January 2025 · Security · 2 min read

Secure Python Server-Client Communication with OpenSSL

If you want to actually understand how TLS works, the best way is to build it yourself. Not just read about it. Create your own Certificate Authority, sign your own certs, and write a server and client that talk over an encrypted channel.

This is useful for a few reasons. If you're learning about TLS for pentesting or security work, you need to understand the certificate chain from the ground up. If you're building tools that intercept or proxy HTTPS traffic, you need to know how CAs and cert signing actually work. And if you're ever troubleshooting certificate errors in production, this hands-on knowledge pays off fast.
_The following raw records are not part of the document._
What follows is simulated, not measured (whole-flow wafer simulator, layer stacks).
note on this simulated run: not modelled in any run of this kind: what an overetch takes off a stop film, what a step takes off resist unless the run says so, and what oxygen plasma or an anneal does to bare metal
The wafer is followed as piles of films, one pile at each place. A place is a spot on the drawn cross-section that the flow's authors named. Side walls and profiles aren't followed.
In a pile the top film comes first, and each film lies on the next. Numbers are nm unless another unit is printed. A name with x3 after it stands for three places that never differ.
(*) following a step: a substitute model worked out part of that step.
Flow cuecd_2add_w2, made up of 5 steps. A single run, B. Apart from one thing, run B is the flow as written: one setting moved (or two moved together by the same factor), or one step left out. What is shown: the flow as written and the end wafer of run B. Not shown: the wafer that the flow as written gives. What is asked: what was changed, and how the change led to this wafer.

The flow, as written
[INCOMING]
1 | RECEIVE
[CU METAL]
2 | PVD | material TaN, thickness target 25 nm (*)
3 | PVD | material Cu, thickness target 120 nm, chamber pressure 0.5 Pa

Let's build the whole thing from scratch.

Install OpenSSL

You probably already have it. If not:

Create Your Certificate Authority

First, generate a private key for your CA. This is the root of trust for everything else.

openssl genpkey -algorithm RSA -out ca-key.pem -aes256

It'll ask for a passphrase. Pick something you'll remember for this lab.

Now create the CA certificate itself:

openssl req -x509 -new -nodes -key ca-key.pem -sha256 -days 365 -out ca-cert.pem

Fill in whatever you want for the prompts. This is your local CA, so the details don't matter.

Generate the Server Certificate

Create a private key for the server:

openssl genpkey -algorithm RSA -out server-key.pem

Generate a Certificate Signing Request. When it asks for Common Name, enter localhost since that's where our server will run:

openssl req -new -key server-key.pem -out server.csr

Now sign it with your CA:

openssl x509 -req -in server.csr -CA ca-cert.pem -CAkey ca-key.pem -CAcreateserial -out server-cert.pem -days 365 -sha256

You now have a full certificate chain: CA key, CA cert, server key, server cert. The same structure every HTTPS site on the internet uses.

The Python Server

Save this as server.py. It creates a TLS-wrapped socket that presents our signed certificate to any connecting client:

import ssl
import socket

def create_server():
    context = ssl.SSLContext(ssl.PROTOCOL_TLS_SERVER)
    context.load_cert_chain(certfile="server-cert.pem", keyfile="server-key.pem")

    bindsocket = socket.socket()
    bindsocket.bind(('localhost', 8443))
    bindsocket.listen(5)

    while True:
        print("Server is waiting for a connection...")
        newsocket, fromaddr = bindsocket.accept()
        conn = context.wrap_socket(newsocket, server_side=True)
        try:
            print("Connection established:", fromaddr)
            data = conn.recv(1024)
            print("Received data:", data.decode())
            conn.sendall(b"Hello, client!")
        finally:
            conn.shutdown(socket.SHUT_RDWR)
            conn.close()

if __name__ == "__main__":
    create_server()

The Python Client

Save this as client.py. The client loads our CA cert so it can verify the server's certificate is legit. We disable hostname checking here since this is a local lab:

import ssl
import socket

def create_client():
    context = ssl.SSLContext(ssl.PROTOCOL_TLS_CLIENT)
    context.load_verify_locations(cafile="ca-cert.pem")
    context.check_hostname = False

    conn = context.wrap_socket(socket.socket(socket.AF_INET), server_hostname='localhost')
    conn.connect(('localhost', 8443))

    conn.sendall(b"Hello, server!")
    data = conn.recv(1024)
    print("Received data:", data.decode())

    conn.close()

if __name__ == "__main__":
    create_client()

Run It

Open two terminals. Start the server first:

python3 server.py

Then connect with the client:

python3 client.py

You should see the handshake happen and messages pass back and forth over an encrypted channel. No certificate errors, no warnings.

What's Actually Happening

The client connects and the server presents its certificate. The client checks that certificate against the CA cert it loaded. Since our CA signed the server cert, the chain of trust checks out and the TLS handshake completes. From there, all traffic is encrypted.

This is the exact same flow your browser uses when you visit any HTTPS site. The only difference is that browsers ship with a pre-installed list of trusted CAs, while our client loads ours manually.

Try breaking it on purpose. Remove the CA cert from the client and watch it fail. Change the Common Name and see what happens. That's where the real learning is.